In general the Act applies to married, civil union or de facto couples once they have been together for 3 years or more, however the Act can apply to couples who have been together for less than 3 years in certain circumstances.
The purpose of the act reads “to provide for a just division of the relationship property between the spouses or partners when their relationship ends by separation or death, and in certain other circumstances, while taking account of the interests of any children of the marriage or children of the civil union or children of the de facto relationship.”
Generally the Act considers all contributions to a relationship are equal, including financial and non-financial contributions (such as childcare, homemaking and other unpaid duties) and in the event of separation (or death of one of the parties) the general rule is each party is entitled to a half share of the relationship assets.
Another point of note here is when a relationship ends by death; while it is common to assume a Will supersedes any claim to relationships assets – it does not. A Will can be challenged by a partner of the deceased, even if they have not been noted as a beneficiary of the estate, and they could be able take half, if not more, of the relationship assets.
Of course, for the court to decide on these matters it can involve substantial legal costs regardless of the outcome.

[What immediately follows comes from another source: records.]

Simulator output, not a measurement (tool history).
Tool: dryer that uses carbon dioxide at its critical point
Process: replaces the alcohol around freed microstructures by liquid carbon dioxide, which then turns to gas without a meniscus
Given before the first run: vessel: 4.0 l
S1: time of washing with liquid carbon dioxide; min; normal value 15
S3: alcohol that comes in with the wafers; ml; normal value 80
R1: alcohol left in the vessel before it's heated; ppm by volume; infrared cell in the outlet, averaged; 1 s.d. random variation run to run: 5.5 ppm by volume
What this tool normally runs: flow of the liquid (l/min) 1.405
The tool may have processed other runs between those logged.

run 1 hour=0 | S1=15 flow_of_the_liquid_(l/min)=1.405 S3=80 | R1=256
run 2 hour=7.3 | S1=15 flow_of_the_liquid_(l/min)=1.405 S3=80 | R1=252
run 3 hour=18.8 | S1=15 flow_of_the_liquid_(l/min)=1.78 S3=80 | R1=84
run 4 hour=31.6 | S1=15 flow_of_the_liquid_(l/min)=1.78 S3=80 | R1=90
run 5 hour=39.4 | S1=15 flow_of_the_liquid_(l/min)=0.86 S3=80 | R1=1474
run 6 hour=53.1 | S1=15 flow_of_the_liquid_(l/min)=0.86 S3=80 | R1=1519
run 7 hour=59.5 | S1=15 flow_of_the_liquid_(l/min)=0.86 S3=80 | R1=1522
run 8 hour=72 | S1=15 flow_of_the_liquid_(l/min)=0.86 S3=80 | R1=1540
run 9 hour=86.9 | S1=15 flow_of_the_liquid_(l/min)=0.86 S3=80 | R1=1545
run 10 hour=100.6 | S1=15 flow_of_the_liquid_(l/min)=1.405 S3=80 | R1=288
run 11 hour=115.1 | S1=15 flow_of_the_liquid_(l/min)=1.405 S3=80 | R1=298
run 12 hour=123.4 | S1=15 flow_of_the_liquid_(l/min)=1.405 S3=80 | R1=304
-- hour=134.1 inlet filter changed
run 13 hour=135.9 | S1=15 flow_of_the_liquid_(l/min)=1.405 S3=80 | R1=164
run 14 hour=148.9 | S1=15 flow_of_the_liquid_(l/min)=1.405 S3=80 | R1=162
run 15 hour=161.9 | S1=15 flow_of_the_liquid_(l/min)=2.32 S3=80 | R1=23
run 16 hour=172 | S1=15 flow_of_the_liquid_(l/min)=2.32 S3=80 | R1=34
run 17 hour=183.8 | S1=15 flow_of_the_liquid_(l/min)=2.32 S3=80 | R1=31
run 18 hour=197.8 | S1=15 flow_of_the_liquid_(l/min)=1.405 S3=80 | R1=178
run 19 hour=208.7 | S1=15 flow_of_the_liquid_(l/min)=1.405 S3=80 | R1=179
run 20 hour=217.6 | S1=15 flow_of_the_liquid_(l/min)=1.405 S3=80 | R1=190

What are the financial risks?
Simply speaking, the financial risks when you are entering or are in a relationship fall into two main categories: loss of assets and liability for debts. There’s a whole other conversation to be had around opportunity cost when in a relationship that most often affects stay at home parents, but for the purpose of this article we will focus on assets and liabilities.
Loss of assets.
If either person prior to the relationship, or during the relationship, acquires assets such as property, vehicles, business shareholding, investments or cash – these assets can become relationship assets. Relationship assets are jointly owned by both people in the relationship. All income earnt during your relationship is also considered a relationship asset, even if the funds go into a separate bank account.
Even KiwiSaver is up for grabs, although any money in the account prior to the relationship starting remains solely owned by that person.
It can even go beyond the relationship parties – assets can be subject to claim by children of a deceased person, even if they are independent adult children. This can be quite important where a couple have children from previous relationships.
Again, the claim may not be ‘just’ but it could cost a lot of money to prove that.
The inheritance exception.
An inheritance doesn’t automatically become a relationship asset; at the date of receipt it is the sole ownership of the beneficiary noted. However, this can very quickly become a relationship asset once it is deposited into a bank account, used to pay down debt on relationship property or the like.
Some families create an inheritance trust for this very reason, to ensure in the case of parents leaving a child an inheritance, it remains solely theirs and is not shared with a partner in the case of a relationship split.
But there’s a good chance you’re going to want to use that money, so a loan can be a helpful method. To retain ownership the partner in receipt of the money can lend it to the couple. With the right paperwork, the original capital or another agreed amount becomes repayable under certain conditions, for example death or separation.
Liability for debts.
There’s more to relationship finances than assets though – the often ignored but potentially even more financially damaging is the shared liability for debts. If you enter into a relationship with someone who accrues debt, such as personal loans, credit cards, or even student loans, you can be liable for payment if the debt was incurred for relationship purposes. And not just half – if they fail to pay you could find yourself coughing up the full amount or suffering a bad credit score and/or penalties.
"If you are in a relationship and have income or assets you wish to protect in the event of separation it is important to seek advice as early as possible. Time spent getting things right now will save you and your partner from a headache later on." - Shehan de Silva, Partner, Corcoran French Lawyers.
What can you do to protect yourself?
It all starts with an honest conversation. Couples need to talk about their financial expectations during the relationship. This can involve getting a few skeletons out of the closet too, if you have some debt or history with money.
There are options available to set clear parameters around what you will allow, and not allow, to become a relationship asset. This generally takes the form of a legal document called a Contracting Out Agreement. This is a formal document and will require a legal professional to administer.
An important note; the only way to finalise your separation in a binding agreement is to record your agreement to the division of all relationship property and relationship debt in a separation agreement certified by your respective lawyers or by getting an order in the Court.
It’s not particularly romantic, but these conversations are best held long before the faecal matter hits the oscillating device – because it is not all fair in love and war.
Disclaimer: This article has been prepared for the purpose of providing general information, without taking into consideration any particular investor’s objectives, financial situation or needs. Any opinions contained in it are held by the author as at the report date and are subject to change without notice.